The cessation of hostilities in Syria is holding rather better than many people might have imagined. Nonetheless it remains incomplete, partial, and fundamentally fragile. The key questions now are:
- Can it be sustained?
- To what extent can this pause be capitalised upon to bring aid and humanitarian relief to areas where it is so badly needed?
- What will be the impact of renewed air strikes against the al-Qaeda-linked Jabhat al-Nusra and the so-called Islamic State (IS)?
- And if the lull in the relative fighting can hold, what can be done to build upon this as a foundation to lead on to an embryonic diplomatic settlement?
It is still too early to get a clear sense of what is happening on the ground.
But after a lull on Saturday, air attacks on behalf of the Syrian regime look to have resumed on Sunday in the Aleppo area and in Idlib province.
It is not possible at this stage to say if the air attacks were carried out by the Syrian government or Russian warplanes.
The US-led campaign against IS is also continuing. On Saturday there was heavy fighting between Kurdish forces who struggled to throw back an IS offensive in and around the northern town of Tal Abyad.
Here, US air power appears to have had a decisive role.
The continued fighting is a reflection of the fact that there are multiple conflicts underway on the ground.
- There is a war for the future control of Syria itself, which pits the Syrian regime and its allies against the rebels and their supporters like Turkey and the Gulf states
- Then there is the war being waged by the West against IS
- Lastly, there is the struggle between Turkey and the Kurds to contain a broader Kurdish expansion
Problem number one is that the truce only applies to one of these conflicts - that between the Syrian regime and its rebel opponents.
It specifically excludes the campaign against IS and Jabhat al-Nusra.
So even in the best of outcomes, Russian and Western air attacks against these two groups will continue.
However, it must be said that up to now, Russia has carried out relatively few attacks against IS targets.
And this leads us on to problem number two.
The boundaries between these various conflicts in Syria are often vague and to varying degrees they overlap.

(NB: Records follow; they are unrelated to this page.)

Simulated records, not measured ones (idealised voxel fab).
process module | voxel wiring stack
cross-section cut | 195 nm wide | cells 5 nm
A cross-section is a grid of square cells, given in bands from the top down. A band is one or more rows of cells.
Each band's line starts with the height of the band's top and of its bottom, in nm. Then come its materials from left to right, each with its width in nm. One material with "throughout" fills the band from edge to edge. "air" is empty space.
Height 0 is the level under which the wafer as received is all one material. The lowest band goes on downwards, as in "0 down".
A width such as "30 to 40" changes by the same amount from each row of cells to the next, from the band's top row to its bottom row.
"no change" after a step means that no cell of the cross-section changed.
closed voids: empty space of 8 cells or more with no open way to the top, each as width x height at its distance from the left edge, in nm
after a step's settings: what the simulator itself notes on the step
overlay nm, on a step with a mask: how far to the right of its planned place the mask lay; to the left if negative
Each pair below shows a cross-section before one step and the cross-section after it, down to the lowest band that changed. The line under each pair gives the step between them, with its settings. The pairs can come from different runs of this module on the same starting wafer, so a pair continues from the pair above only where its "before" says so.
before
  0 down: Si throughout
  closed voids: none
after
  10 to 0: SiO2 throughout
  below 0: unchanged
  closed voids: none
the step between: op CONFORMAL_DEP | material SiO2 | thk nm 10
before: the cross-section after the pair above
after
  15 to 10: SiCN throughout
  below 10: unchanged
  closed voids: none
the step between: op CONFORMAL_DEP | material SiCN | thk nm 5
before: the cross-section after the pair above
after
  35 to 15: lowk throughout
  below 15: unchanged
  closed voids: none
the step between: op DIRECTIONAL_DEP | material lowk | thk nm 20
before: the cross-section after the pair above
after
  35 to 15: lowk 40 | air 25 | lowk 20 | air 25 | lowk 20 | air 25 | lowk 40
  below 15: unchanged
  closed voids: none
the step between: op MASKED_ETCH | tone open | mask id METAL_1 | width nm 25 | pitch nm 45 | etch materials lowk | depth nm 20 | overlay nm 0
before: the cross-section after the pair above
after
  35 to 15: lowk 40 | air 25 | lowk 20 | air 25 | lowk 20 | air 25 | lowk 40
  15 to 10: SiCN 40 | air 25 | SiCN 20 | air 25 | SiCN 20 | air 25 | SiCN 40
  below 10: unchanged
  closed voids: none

So, for example, the Syrian military has already suggested that it will not accept a ceasefire in the Damascus suburb of Daraya, where it argues the opposition forces are dominated by Jabhat al-Nusra.
Russia too argues that it has the right to continue air operations against UN-designated terrorist groups like al-Nusra.
But any taint of alliance with this group might well, in Moscow's eyes, open up rebel forces to Russian attack.
A map of Syria put out by the Russians suggests only very restricted areas in which Moscow believes that the ceasefire should hold.
The complexities of the fighting involving Kurdish groups in northern Syria prompts a third set of problems for any ceasefire.
Here, Kurdish fighters backed by both the Americans and to an extent the Russians, are making headway in the region bordering Turkey.
Alarm bells are ringing in Ankara.
And Turkish Prime Minister Ahmet Davutoglu has made it clear that any ceasefire would not be "binding for us when there is a situation that threatens Turkey's security".
"We will," he said, "take necessary measures against both the YPG (Kurdish fighters) and Daesh (IS) when we feel the need to."
This is all on the negative side of the balance sheet.
Clearly ordinary people might welcome the respite, especially if food and supplies can be delivered to towns and villages cut off up until now by the fighting.
This in a sense is the immediate litmus test for any partial ceasefire arrangement - will it help to alleviate the situation on the ground?
Hard-pressed rebel fighters might also welcome a period to pause and regroup.
At a more strategic level, Russia may well see this as at least the start of a diplomatic endgame, one that recognises for now that the Assad regime - or something like it - is here to stay.
But if the experience of Russian diplomacy in Ukraine is anything to go by, we could be in for a lengthy period of abortive ceasefires and outbreaks of fighting, as Syrian government forces seek to expand and consolidate their positions.
"So far, so good" would seem to be the interim judgement. But the so-called "ceasefire" retains all of the flaws that were there at its inception.
In short, nobody is very optimistic that this truce will take hold.
US Secretary of State John Kerry has been especially honest in his appraisal of the situation.
He has begun to speak of a "Plan B" if the current diplomatic efforts fail.
But in explaining this to US senators, he noted that one often-suggested step - the establishment of a safe zone inside northern Syria - would require, according to Pentagon estimates, the deployment of as many as 15,000 to 30,000 troops.
And he warned that in the absence of progress towards peace, the situation in Syria could get "a lot uglier".
In a comment that raised just a few eyebrows, he seemed ultimately to countenance a redrawing of the map, noting that: "It may be too late to keep it as a whole Syria if we wait much longer."